27 August: Bella Bella
I awoke with a hangover again and had a lie in. The rain had wet lots of things that were under what we thought was a waterproof shelter over the kitchen area but proper inspection in daylight revealed lots of holes in the wood, and, underneath, lots of wet kit that was placed under the shelter. My camera bag was wet and some coats and other stuff that belonged to others. Luckily the day looked to be a better one. Most of the crew had made arrangements yester day to go on a tour of the fish factory between the campsite and the ferry terminal – then they were going to go into town to look around Bella Bella. Me and a couple of others chose to stay in camp. I wanted to dry my kit, pillows, camera bag, tent, and other stuff in the sun and generally chill out and write in my journal (this blog’s father). One of the more valuable items that had become wet was Marilyn’s journal – and it was soaked. Marilyn was told by someone not to touch the pages and let the journal dry as it is. I knew, from personal experience that the pages would stick together if that happened and be torn apart when anyone tried to open them. I decided to act, against the warnings of others, and started to separate the pages gently one by one to let some air get to them. I spent a rather peaceful hour or so in stages doing this and between passes laid out my kit and some of the other crew members’ kit in the sun.

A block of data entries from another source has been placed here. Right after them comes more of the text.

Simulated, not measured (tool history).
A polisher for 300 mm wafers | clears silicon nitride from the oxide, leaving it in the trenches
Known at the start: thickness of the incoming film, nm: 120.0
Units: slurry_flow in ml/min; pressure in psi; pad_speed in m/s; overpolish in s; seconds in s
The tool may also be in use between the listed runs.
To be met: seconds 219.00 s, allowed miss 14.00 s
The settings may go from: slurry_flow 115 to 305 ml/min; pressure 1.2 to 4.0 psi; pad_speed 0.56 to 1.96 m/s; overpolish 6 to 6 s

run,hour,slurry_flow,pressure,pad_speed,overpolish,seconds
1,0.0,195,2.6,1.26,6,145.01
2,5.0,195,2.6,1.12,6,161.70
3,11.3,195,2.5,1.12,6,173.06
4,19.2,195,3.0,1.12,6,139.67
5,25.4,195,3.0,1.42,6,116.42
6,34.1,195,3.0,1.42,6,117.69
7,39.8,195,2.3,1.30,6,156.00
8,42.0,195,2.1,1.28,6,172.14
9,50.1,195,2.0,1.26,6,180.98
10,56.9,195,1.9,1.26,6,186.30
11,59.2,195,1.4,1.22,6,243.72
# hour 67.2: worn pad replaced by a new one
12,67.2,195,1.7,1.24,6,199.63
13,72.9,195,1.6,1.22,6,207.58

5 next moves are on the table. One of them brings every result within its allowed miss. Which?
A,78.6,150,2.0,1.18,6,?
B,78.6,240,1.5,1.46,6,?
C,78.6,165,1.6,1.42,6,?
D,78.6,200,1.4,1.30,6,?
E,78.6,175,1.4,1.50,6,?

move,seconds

Other than that, I just spent the time enjoying the peace, the fire, and frequent cups of coffee. The ferry was due later in the day and little happened apart from the packing of the canoe for the ferry. We had no trouble with this as we didn’t have to think about the next day’s camping: no food to be prepared, no dry bags to be left accessible, just load it all into the canoe so it balances on the trailer.
Chris gave the remainder of the food (lots of it) to our hosts and the process of saying goodbye began. I had a surprise visit from Erv who was very sad to see me go – I promised to get in touch via Ray and that I would return to Bella Bella some day and spend some more time there.
Goodbyes done, we all boarded the ferry and watched the terminal and our campsite disappear in the distance. Another long ferry ride, more people to watch, more trees going past and a little sleep. It was an end to a powerful and life-changing event, one that I will never forget. Perhaps when I get back to a computer and catch up with this blog I’ll write an overview of what this trip did to me – or what happened in the mind-space provided by the wilderness.